Constraint-Driven Prompting
Version: 1.0.0
Last updated: 2026-07-16
Purpose
Express measurable task boundaries while assigning enforceable guarantees to code.
Why
Constraints reduce ambiguity, but prompt text remains probabilistic. A production constraint must have an owner, verification method, and failure response.
How
<constraints>
- Return one JSON object matching schema `TicketDecisionV2`.
- Cite only source IDs present in <evidence>.
- Use `needs_review` when evidence does not support a decision.
</constraints>
- Convert acceptance criteria into observable properties.
- Separate prompt guidance from hard system controls.
- Remove redundant or conflicting constraints.
- Validate schema, citations, bounds, and permissions after generation.
- Reject or route invalid results; do not silently repair security-critical fields.
When
Use for structured extraction, classification, bounded generation, and tool proposals.
Tradeoffs
| Benefit | Cost |
|---|---|
| Clear acceptance criteria | More validators |
| Easier regression testing | Overconstraint can lower recall |
| Predictable recovery | Some failures require review |
Anti-Patterns
- Arbitrary “at least three” or “no more than five” constraint rules.
- Natural-language constraints with no validator.
- Prompt-only permissions or spend limits.
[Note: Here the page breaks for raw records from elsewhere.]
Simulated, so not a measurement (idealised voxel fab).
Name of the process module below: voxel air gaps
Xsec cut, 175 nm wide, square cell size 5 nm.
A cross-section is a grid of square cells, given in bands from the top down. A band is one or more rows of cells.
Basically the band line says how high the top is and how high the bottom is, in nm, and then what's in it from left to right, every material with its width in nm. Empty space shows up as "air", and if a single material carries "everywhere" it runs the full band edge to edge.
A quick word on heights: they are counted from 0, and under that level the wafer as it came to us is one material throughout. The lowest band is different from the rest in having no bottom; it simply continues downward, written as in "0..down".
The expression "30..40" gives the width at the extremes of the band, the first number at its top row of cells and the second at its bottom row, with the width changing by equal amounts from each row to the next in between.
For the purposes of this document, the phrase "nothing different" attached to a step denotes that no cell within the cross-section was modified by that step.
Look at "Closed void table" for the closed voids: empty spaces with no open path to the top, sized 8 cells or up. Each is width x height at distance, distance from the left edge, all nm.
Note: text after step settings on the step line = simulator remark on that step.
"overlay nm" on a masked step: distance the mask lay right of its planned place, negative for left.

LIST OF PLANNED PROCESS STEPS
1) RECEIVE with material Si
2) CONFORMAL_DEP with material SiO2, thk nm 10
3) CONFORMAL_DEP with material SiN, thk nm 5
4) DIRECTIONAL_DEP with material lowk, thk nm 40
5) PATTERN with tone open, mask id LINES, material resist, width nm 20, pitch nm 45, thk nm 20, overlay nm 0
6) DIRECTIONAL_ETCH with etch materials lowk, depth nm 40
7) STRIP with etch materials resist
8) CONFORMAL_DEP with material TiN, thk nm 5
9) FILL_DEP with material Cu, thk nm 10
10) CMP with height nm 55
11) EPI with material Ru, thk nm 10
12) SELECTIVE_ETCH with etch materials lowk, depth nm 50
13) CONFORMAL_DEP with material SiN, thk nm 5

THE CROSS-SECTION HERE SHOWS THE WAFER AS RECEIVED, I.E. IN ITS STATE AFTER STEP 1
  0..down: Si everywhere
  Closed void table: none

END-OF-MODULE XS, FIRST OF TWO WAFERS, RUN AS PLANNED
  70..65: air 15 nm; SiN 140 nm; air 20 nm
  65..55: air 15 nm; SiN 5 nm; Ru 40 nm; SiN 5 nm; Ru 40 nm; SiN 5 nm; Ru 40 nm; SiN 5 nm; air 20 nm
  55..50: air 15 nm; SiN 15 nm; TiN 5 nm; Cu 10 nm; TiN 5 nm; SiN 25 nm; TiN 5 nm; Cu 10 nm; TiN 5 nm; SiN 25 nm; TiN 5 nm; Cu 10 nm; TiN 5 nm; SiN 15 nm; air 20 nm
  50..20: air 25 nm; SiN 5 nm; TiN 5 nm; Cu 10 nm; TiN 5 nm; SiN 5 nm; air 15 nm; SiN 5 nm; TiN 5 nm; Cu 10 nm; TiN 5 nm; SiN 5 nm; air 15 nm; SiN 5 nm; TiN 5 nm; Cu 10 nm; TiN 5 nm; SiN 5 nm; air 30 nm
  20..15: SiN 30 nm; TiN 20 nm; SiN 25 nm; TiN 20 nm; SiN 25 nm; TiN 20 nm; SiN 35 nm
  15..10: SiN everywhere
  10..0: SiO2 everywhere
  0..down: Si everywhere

- Contradictory MUST statements.
Enterprise Considerations
Trace constraints to policy controls and evidence. Version schema changes, define backward compatibility, and make rejection rates observable by tenant and model version.
Checklist
- Every constraint is observable
- Security and authorization constraints are enforced in code
- Conflicts and precedence are documented
- Failure handling is explicit
- Constraint pass rates are evaluated
Changelog
- 1.0.0 (2026-07-16): Initial measurable constraint standard.